A majority of economists say Powell’s threshold for triggering a down-shift in the pace of policy tightening will be several monthly inflation reports of 0.2% or less for the personal consumption expenditures measure of inflation, excluding volatile food and energy prices. The Fed uses the overall PCE measure as its target for 2% annual inflation.
While the monthly release of the Fed’s preferred report lags by several weeks, May data released Friday hardened the case for a more determined Fed tightening: Consumer prices excluding food and energy rose by a larger-than-expected 0.6% last month and 6% from a year ago, while the headline consumer price index gauge hit a fresh 40-year high of 8.6%.
Powell told The Wall Street Journal in May the Federal Open Market Committee needs to see “clear and convincing evidence” that inflation pressures are coming down and could consider moving at a slower pace when that metric is obtained. The Fed plans to raise rates by half a point in June and again in July, Powell and other Fed officials have signaled.

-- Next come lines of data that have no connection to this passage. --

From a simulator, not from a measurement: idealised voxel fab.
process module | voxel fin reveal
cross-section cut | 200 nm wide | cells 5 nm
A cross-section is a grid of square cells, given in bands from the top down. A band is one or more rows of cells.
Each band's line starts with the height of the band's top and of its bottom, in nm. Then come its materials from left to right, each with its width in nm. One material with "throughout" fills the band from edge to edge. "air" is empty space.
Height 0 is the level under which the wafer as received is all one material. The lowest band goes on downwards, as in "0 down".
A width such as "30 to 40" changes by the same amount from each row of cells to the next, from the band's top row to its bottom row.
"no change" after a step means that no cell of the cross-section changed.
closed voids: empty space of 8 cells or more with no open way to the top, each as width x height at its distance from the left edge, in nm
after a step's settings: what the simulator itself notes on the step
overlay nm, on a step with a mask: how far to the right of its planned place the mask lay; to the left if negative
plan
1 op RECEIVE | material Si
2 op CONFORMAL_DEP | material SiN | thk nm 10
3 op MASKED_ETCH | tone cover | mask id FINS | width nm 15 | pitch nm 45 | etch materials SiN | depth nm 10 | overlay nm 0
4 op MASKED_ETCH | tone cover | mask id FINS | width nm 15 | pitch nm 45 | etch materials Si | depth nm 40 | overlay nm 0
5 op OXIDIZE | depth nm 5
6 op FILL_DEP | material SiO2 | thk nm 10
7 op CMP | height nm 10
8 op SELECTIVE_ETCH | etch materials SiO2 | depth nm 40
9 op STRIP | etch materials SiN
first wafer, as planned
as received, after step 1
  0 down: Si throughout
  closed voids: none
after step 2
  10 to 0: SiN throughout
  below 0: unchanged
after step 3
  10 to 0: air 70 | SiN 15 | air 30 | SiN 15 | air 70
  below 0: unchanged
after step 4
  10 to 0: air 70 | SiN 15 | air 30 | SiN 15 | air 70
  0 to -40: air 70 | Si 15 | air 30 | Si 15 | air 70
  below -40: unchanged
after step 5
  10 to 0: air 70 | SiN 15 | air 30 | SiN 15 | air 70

The Fed is looking for quarterly inflation numbers “consistent with target even if year-over-year growth remains above,” David Sloan, a senior economist at Continuum Economics, said in a survey response.
The Fed is far from the goal right now. Monthly core PCE inflation has averaged 0.4% over the 12 months ending in April, and every report this year has exceeded the 0.2% mark that would be consistent with the central bank’s goal.
While a majority of economists see the monthly core numbers as a key, 10% see monthly overall PCE inflation easing to 0.2% for several months as the needed evidence, while more than a quarter of respondents say several monthly declines in annual numbers will be pivotal .
None of those measures seem close to meeting Powell’s goals. Interest-rate futures are pricing in half-point hikes for June and July — which the Fed chair has signaled — as well as September, with rates above 3% at year’s end.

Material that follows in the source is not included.